WAKEFIELD AND THE WAIRAU

Amongst the many unsatisfactory negotiations for the purchase of land entered into between Colonel Wakefield and Te Rauparaha, few seem to have been so ill-defined as that relating to the Wairau Plain. Whether Wakefield really believed that he had bought it, or whether Rauparaha was equally confident that he had not sold it, will never be known. Certainly it is difficult to understand how such a wide difference of impression could have arisen between them, had they both been sincere in the transaction. It is true the Colonel might have considered that the plain was included in the purchases made in 1839, when he bargained for four hundred miles of country, extending from the 38th to the 43rd degree of latitude on the west coast, and from the 41st to the 43rd degree on the east coast. But he knew that the plain had never been specifically named, and in his heart he must have felt that no valid title could rest upon a purchase made as this one was, its full purport not being clearly explained by Dicky Barrett, who acted as interpreter, and the signatures of three chiefs only being obtained to the deed, when thirty thousand natives had, by native law, a voice in its disposal. That Colonel Wakefield did have some reservation, later on, about his right to the land is almost certain, for, after the settlement of Nelson had been in progress about a year, he strongly opposed the suggestion of his brother, Captain Wakefield, to include the Wairau in the district to be surveyed, partly because he considered that its occupation might militate against the success of the Wellington colony, but chiefly because he anticipated that the Company's title would be disputed by other claimants and by the natives. It would therefore seem that Captain Wakefield, the resident agent of the Company, was the more to blame for the improper occupation of the valley and for all the subsequent trouble, which he expiated with his life. He was as conversant as the Colonel with the whole circumstances of the case, perhaps more so; and, had it not been that he had no alternative between opening up the Wairau and acknowledging the ignominious failure of the Nelson settlement, he would hardly, in the face of so many warnings, have persisted in his high-handed and injudicious course.

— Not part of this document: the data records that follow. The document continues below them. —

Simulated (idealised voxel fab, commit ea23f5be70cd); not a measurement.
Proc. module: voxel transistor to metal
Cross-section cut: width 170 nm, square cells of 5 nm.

The story of the Nelson settlement repeats the tale of undue haste, imperfect preparations, a disposition to make florid promises and hold out inflated inducements, that characterised all the New Zealand Company's attempts at colonisation. One of the essential features of this settlement was that each settler should receive 150 acres of rural land, 50 acres of suburban land, and one town acre. But after the most thorough exploration of the region round Blind and Massacre Bays, it was found that, although a great deal of inferior country had been included in the sections laid off by the surveyors, there was still an enormous deficiency in the area required to provide for all the settlers who had either paid for their land in advance or were waiting to settle on it. Misled by the reports of some of his officers, Captain Wakefield had caused it to be broadly published that there was more than sufficient land at Port Whakatu to meet the requirements of the settlement, and it was while looking round for some tangible fact to justify his assertion that he bethought him of the Wairau.